Every child deserves a family.

With all of the crazy things going on in America (protests, shootings, etc.) and all of the even crazier things going on in Haiti (protests, shootings, burning cars/tires, etc.) we have all been challenged on what we believe.  The truth is, there are almost always incredible people on both sides of every debate that we have.  Whether it be politics, religion, social issues, or anything else that we find to debate about, good people disagree on things.  The truth is, I am not sure I have ever seen a political/social issue (other than gun control or abortion) that has divided Americans more than people kneeling for the national anthem.  It is crazy how divided people have become over this issue and how both sides think they are absolutely right and there is no compromise.  But that statement, “every child deserves a family,” cannot really be debated.  There are not 2 sides to the argument.  There are no Republicans or Democrats, there is no race issue, and there is not disagreement between Christians or any other religion.  Every child that is born deserves a family who loves them and cares about them, THE END.

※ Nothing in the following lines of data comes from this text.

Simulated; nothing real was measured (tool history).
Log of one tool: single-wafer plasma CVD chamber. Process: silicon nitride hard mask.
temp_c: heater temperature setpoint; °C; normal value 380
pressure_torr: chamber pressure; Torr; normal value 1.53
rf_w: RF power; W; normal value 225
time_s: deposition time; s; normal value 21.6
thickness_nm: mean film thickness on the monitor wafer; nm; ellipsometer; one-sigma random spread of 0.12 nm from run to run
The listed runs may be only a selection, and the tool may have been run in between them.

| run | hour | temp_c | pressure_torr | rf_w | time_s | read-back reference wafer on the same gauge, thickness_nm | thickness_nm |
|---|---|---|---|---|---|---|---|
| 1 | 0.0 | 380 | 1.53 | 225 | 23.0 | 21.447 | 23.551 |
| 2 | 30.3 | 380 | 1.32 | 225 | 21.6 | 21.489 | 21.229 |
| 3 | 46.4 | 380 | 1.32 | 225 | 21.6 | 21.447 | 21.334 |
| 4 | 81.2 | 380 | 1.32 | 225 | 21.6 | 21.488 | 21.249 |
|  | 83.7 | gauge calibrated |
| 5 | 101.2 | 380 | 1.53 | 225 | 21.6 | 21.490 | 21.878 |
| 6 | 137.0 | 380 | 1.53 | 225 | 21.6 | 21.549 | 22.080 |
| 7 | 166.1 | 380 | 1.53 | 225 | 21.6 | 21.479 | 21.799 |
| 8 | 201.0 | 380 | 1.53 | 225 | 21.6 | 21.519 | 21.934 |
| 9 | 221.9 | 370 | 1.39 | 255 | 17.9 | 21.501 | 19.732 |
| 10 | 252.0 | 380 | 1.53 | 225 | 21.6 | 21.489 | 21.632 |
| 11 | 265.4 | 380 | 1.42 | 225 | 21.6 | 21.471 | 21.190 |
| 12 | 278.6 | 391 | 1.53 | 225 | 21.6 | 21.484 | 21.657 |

So why are there so many children who go their whole lives without it?

This is a question that haunts me, on a consistent basis.  I cannot understand it.  Do you know, as much as we love and care for our children in Haiti, they will never have a Mom and a Dad who love them.  We love them and we take care of them, but they will never know what Sophie and Elijah know, what your children know, and what my friends’ newly adopted children will know.  Sophie and Elijah will know what it is like to have someone who was there from the beginning, who will never leave them, and who would not let anything come between them for any reason.  Kervinson, Malayika, Yolmenda, and our other kids missed out on that.  I have said this before, but I remember on the days that Sophie and Elijah were born, there was this feeling inside of me that I will never be able to forget.  It was a combination of pride, protectiveness, and emotion (I am not too proud to admit that I cried almost as much when I saw Sophie as I did when I saw Jess on our wedding day) mixed together with this incredible feeling of love that was just overwhelming.  I knew in that moment that I would do anything for them because I am their father, their Dad.  

I also remember when I met our kids at ATN for the first time.  Knowing and falling in love with children who do not know the love of a parent is life-changing.  Meeting the kids at ATN initially is what led us to begin the adoption process back in 2012, and these kids have completely destroyed our lives in the most incredible way possible!  So, my question is, has meeting these kids (or kids like them) changed you?  I am describing 19 kids who have missed out on what every kid desperately needs…The love of a Mom and Dad.  The problem is that there are, quite literally, millions and millions of other kids around the world that find themselves in this same situation.  Here is my hope:

That these kids, and kids around the world like them, would absolutely destroy our lives in incredible ways.

Will it lead you to adopt?  I hope so.  Will it lead you to get more involved with ATN?  I hope so.  Will it lead you to do something in your city with kids who need to know what it feels like to be loved?  I hope so.  Will it lead you to take action?  I hope so.  The problem with protesting in the streets (unless it is organized and requires actual sacrifice), kneeling for the national anthem, or taking part in other forms of “social change” events is that oftentimes they accomplish very little.  They are, all too often, symbolic protests that take very little sacrifice and produce very little change.  The opposite of that would be to do something that can absolutely change you, your family, your community, and if enough of us decide to do it…the world.  You see, a trip to Haiti with ATN has the potential to be like these “symbolic” protests.  We can come home from a trip and we can tell everyone how awesome it was and how it is going to change our life and then go back to our exact same way of living.  Or, we could do the opposite of that.  We could allow the kids at ATN and children around the world who are living without a family to completely wreck our lives.  To change the way we live, the way we spend money, the way we spend our free time, and most importantly the way we view our Heavenly Father, the One who adopted us!